Traditionally, the seven deadly sins are Pride, Greed, Lust, Envy, Wrath, Gluttony, and Sloth.
Now first, an aside about Sloth. “Sloth” is one English translation of the Latin word acedia; other translations include “apathy”, “world-weariness”, or even “cynicism”. I like those translations a whole lot better. Sloth is a judgmental word you use to accuse someone else of laziness. Apathy and world-weariness, on the other hand, are feelings we can often recognize in ourselves. So let’s keep that in mind moving forward.
But why are the deadly sins so deadly? Why is Gluttony on the list, but murder and rape aren’t? This puzzled me when I was a kid; but in high school, an English teacher explained it in a way that clarified the whole thing for me.

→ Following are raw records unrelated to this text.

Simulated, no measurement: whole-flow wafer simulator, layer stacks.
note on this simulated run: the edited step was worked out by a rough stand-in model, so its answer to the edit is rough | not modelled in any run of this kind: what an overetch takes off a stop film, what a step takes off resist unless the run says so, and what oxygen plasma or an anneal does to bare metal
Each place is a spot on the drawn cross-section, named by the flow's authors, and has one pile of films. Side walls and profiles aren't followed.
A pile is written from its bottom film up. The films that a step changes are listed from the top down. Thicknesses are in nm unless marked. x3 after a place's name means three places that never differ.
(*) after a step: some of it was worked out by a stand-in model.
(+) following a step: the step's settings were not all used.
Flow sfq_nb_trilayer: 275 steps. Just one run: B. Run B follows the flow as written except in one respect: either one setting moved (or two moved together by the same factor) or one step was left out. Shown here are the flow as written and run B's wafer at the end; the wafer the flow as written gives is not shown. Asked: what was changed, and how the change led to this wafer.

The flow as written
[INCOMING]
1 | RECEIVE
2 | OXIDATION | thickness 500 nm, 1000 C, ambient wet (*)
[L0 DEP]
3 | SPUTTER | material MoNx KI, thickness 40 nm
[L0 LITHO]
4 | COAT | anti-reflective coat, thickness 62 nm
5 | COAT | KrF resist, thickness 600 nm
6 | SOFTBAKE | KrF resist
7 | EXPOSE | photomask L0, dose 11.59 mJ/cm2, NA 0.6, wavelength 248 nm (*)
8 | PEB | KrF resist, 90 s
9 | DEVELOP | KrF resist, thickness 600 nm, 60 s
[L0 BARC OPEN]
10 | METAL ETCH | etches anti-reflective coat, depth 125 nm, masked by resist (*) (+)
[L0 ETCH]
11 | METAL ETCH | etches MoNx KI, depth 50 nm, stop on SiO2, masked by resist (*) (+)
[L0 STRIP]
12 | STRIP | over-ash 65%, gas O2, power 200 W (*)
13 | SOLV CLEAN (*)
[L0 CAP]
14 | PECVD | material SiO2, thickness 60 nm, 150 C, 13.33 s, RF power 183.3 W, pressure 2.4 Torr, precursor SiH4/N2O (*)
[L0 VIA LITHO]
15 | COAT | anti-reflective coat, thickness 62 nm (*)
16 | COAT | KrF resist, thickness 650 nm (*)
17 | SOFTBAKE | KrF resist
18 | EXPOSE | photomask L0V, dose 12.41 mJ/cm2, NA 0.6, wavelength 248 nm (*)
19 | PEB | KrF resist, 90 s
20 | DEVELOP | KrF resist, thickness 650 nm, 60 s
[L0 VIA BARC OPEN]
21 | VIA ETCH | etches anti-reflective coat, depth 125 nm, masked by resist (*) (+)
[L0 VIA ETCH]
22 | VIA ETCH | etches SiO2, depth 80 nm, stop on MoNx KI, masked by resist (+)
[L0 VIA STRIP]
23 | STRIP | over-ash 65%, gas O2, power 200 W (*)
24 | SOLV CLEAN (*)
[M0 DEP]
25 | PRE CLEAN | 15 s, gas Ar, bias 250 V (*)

The deadly sins are deadly because when you’re in them, you don’t think they’re sins.
When you’re angry, you think you’re right. You think the people who made you angry are the ones at fault, and they deserve some kind of punishment.
When you’re proud, you think you’re right. You’re the one who “gets it”. Other people are stupid or thoughtless or even evil. In some way, they’re less than you are, so you can write off their thoughts and feelings.
And so on.
Classic Catholic theology lets you get past your sins by making sincere confession and doing penance. But when you’re in the grip of a deadly sin, you often do bad things without feeling bad about them. Maybe you won’t confess them as sins—they don’t feel wrong. But even if you do confess them as sins, you aren’t really sorry for them. You think you were justified.
So the deadliness isn’t in the action, but the underlying attitude. Once you recognize this, you can see yourself doing it umpteen times a day. Whether or not you believe you’ll go to hell for bad behavior, I hope we can all agree that we should avoid acting like self-justified dicks.
That’s why it’s useful (as I said in The Brain as a Sense Organ) to develop the skill of identifying thoughts and emotions as they arise. If you recognize you’re angry, you may also be able to recognize that your judgments are coming from a not-ideal place. You may then be able to set aside the stories that your brain is inventing (“I’m good, he’s bad”) and deal with situations in a less biased way.
What does this have to do with writing? It can be a good entry point into portraying “villains” and other people who make problems for your protagonists. Antagonists often believe they’re perfectly justified in the terrible things they do. They’re probably in the grip of a deadly sin. Pride, Envy, Greed and Wrath are the most common culprits…but I think we shouldn’t forget about the others. I eagerly await an upsurge in villains who do what they do out of Gluttony.